I put together a Julia wrapper for his C code at:
I was too lazy to re-implement it from scratch, but I think this should be sufficient for most needs: it provides an xsum
function that does exact double-precision (Float64
and ComplexF64
) accumulation over arbitrary iterators (with an optimized method for contiguous arrays).
It seems to be quite fast — for an array of 10⁴ elements, it is actually about the same speed as a naive sum without SIMD. With @simd
(which is enabled for the built-in sum
) it is about 10x slower, since Neal’s code does not seem to exploit SIMD.
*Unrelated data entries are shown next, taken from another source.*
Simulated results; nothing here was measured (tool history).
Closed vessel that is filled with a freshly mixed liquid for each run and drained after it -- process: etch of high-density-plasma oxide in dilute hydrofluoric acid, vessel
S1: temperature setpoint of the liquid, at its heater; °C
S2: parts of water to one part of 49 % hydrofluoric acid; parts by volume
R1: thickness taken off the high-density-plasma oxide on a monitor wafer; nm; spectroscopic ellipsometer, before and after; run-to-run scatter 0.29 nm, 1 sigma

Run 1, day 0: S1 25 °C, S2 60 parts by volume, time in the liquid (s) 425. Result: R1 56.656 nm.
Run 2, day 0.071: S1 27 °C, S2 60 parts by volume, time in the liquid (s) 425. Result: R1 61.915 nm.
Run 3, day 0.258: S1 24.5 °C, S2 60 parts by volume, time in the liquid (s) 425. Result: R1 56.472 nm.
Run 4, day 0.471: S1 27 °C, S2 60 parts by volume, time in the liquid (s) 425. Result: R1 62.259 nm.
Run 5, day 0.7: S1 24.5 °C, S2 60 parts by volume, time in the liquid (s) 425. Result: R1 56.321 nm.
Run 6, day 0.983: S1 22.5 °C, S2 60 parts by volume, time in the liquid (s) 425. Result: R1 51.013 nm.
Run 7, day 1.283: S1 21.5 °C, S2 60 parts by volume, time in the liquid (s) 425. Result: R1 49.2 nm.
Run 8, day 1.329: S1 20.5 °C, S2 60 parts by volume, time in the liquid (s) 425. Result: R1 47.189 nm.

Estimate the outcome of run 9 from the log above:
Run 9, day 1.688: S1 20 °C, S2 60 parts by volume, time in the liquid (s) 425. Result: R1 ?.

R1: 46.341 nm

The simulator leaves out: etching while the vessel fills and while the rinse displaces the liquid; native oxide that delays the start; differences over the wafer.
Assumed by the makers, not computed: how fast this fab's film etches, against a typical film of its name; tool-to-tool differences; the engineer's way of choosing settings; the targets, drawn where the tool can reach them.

julia> function naivesum(a)
s = zero(eltype(a))
for x in a
s += x
end
return s
end
mysum (generic function with 1 method)
julia> a = randn(10^4);
julia> using Xsum, BenchmarkTools
julia> @btime sum($a);
1.107 μs (0 allocations: 0 bytes)
julia> @btime xsum($a);
12.272 μs (0 allocations: 0 bytes)
julia> @btime naivesum($a);
12.175 μs (0 allocations: 0 bytes)
julia> err(s, exact) = abs(s - exact) / abs(exact) # relative error
err (generic function with 1 method)
julia> exact = Float64(sum(big.(a))); err(sum(a), exact), err(xsum(a), exact), err(naivesum(a), exact)
(1.5635496798094023e-16, 0.0, 6.097843751256669e-15)
On my machine, Neal’s “large” accumulator starts being faster than the “small” accumulator around n=256.